He went on claim that “rising average temperatures and prolonged heat waves pose critical health threats to Delaware farmers, outdoor workers, children, and the elderly….these threats will only increase if we don’t take a stance as a nation and a global community to reduce the human emissions of greenhouse gases that feed rapid climate change.”

The Trump administration has claimed that coal plants are needed to ensure a reliable energy supply. In a related development, a federal commission that regulates the electric grid initially rejected a Trump Administration plan to bolster coal and nuclear power at a meeting on Monday.

In the meantime, utilities continue to shut down coal-fired plants that are often replaced with natural gas generators that come with less pollution and lower labor costs. Natural gas prices have become competitive with coal.

The newest power plant in Delaware is Calpine’s site in Dover. A far larger Old Dominion Electric Cooperative gas-fired plant about a half an hour west of Newark will also provide electric power for Delaware Electric and other co-ops.

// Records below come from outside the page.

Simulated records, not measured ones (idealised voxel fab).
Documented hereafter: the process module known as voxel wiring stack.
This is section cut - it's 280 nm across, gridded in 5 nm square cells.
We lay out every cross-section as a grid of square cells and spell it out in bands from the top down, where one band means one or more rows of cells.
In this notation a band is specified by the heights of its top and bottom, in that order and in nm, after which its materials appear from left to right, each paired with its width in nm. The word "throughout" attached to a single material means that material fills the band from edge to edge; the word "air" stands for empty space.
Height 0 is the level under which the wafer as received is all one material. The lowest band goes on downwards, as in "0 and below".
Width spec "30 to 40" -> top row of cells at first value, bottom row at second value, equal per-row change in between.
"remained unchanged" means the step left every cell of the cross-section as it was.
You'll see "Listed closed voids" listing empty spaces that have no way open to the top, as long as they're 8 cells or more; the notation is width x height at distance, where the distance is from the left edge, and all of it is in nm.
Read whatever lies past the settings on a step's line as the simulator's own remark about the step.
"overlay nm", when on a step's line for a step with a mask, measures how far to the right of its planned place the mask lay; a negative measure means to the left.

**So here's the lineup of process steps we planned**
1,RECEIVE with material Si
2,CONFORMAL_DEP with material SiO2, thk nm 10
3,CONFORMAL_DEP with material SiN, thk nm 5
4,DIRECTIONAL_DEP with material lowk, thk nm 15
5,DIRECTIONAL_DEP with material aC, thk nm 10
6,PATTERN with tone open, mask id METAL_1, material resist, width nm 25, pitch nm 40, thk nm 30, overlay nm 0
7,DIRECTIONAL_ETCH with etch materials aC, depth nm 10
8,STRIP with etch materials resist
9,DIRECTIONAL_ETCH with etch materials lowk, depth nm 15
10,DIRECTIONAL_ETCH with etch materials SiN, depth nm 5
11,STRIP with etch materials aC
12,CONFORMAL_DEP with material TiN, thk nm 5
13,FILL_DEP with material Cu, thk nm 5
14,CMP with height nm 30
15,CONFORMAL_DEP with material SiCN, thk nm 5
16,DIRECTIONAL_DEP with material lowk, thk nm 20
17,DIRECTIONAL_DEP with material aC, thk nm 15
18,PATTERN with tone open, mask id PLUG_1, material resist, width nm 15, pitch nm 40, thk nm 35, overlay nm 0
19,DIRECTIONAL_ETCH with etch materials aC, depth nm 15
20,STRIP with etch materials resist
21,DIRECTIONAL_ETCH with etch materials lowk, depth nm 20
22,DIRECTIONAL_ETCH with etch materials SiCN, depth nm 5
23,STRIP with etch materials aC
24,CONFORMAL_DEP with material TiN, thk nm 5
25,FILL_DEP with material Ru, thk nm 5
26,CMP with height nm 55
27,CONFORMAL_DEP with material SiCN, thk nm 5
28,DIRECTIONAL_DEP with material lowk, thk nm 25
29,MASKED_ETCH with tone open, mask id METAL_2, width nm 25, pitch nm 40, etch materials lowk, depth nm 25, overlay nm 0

One of the leading critics of the Clean Power Plan is David Stevenson of the Caesar Rodney Institute, Newark. Stevenson was a member of the transition team for EPA Secretary Scott Pruitt.

The institute also disputes claims of sea level rise and other factors cited as reasons for the Clean Power Plan. The institute also believes actions of the state have driven away industry by driving up electric power prices.